Philosophy 290-5
Fall 2013
Number | Title | Instructor | Days/time | Room |
---|---|---|---|---|
290-5 | Graduate Seminar: Assessment Sensitivity | MacFarlane | Tu 4-6 | 234 Moses |
The seminar will focus on the issues discussed in my forthcoming book, Assessment Sensitivity: Relative Truth and Its Applications (PDF). The book attempts to make solid philosophical sense of the fraught idea that truth might be “relative,” an idea with a long philosophical history and few adherents in the analytic tradition. It describes a novel way in which thoughts and linguistic expressions can be contextually sensitive. Familiar context-sensitive words like “here” and “I” are semantically sensitive to features of the context of use. Thus, “here” denotes the location at which the word is being used, “I” denotes the person using it. Similarly, the truth of a tensed sentence like “Obama is president” depends on the time of use. Call this familiar kind of context sensitivity use sensitivity. Assessment sensitivity, by contrast, is semantic sensitivity to features of the context in which a use of the expression is being assessed (in my lingo, a context of assessment). Because a particular use of an expression can be assessed from indefinitely many different contexts, it does not make sense to talk of “the context of assessment” associated with a particular such use. Rather, truth must be relativized to contexts of assessment. Thus, making sense of semantic assessment sensitivity requires making sense of (a certain kind of) “relative truth” – a notion often held to be incoherent.
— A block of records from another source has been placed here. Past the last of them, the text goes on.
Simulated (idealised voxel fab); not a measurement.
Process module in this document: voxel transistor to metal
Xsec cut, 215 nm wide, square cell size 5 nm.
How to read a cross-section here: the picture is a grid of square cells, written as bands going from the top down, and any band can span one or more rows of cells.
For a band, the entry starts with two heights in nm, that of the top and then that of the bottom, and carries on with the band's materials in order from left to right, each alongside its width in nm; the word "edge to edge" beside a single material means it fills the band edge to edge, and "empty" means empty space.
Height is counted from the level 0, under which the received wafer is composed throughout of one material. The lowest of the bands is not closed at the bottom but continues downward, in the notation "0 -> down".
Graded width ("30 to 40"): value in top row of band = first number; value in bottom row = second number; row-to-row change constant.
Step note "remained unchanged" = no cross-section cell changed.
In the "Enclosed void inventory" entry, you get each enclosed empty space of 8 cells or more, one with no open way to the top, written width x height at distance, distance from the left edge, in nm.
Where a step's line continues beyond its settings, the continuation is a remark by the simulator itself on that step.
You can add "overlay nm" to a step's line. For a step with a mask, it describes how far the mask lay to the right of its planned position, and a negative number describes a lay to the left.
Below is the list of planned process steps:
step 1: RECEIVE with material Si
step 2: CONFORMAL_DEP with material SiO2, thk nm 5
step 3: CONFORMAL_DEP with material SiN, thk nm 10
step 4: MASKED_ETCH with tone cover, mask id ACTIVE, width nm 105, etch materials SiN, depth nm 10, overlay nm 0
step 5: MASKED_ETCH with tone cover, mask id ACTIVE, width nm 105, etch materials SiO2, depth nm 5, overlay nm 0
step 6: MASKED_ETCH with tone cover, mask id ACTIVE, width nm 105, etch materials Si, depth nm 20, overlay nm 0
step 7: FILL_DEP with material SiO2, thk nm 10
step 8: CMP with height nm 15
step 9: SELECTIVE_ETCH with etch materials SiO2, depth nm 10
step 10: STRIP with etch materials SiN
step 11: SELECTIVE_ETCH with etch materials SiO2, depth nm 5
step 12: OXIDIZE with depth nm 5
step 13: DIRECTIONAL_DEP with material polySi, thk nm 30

Part of the work, then, is devoted to explaining how we can make room for assessment sensitivity within existing formal semantic frameworks, and to making an empirical case for the assessment sensitivity of several kinds of discourse that have been puzzled philosophers and linguists, including future contingents, predicates of personal taste, knowledge ascriptions, epistemic modals, deontic claims, and indicative conditionals. And part of the work is devoted to the more philosophical task of fending off principled worries about the kind of “relative truth” that the proposals countenance, and giving us a solid grip on what it means to say that an expression is assessment-sensitive.
The aim is to read and discuss the whole book, which will be the main text for the seminar. Supplementary readings will be suggested for each chapter.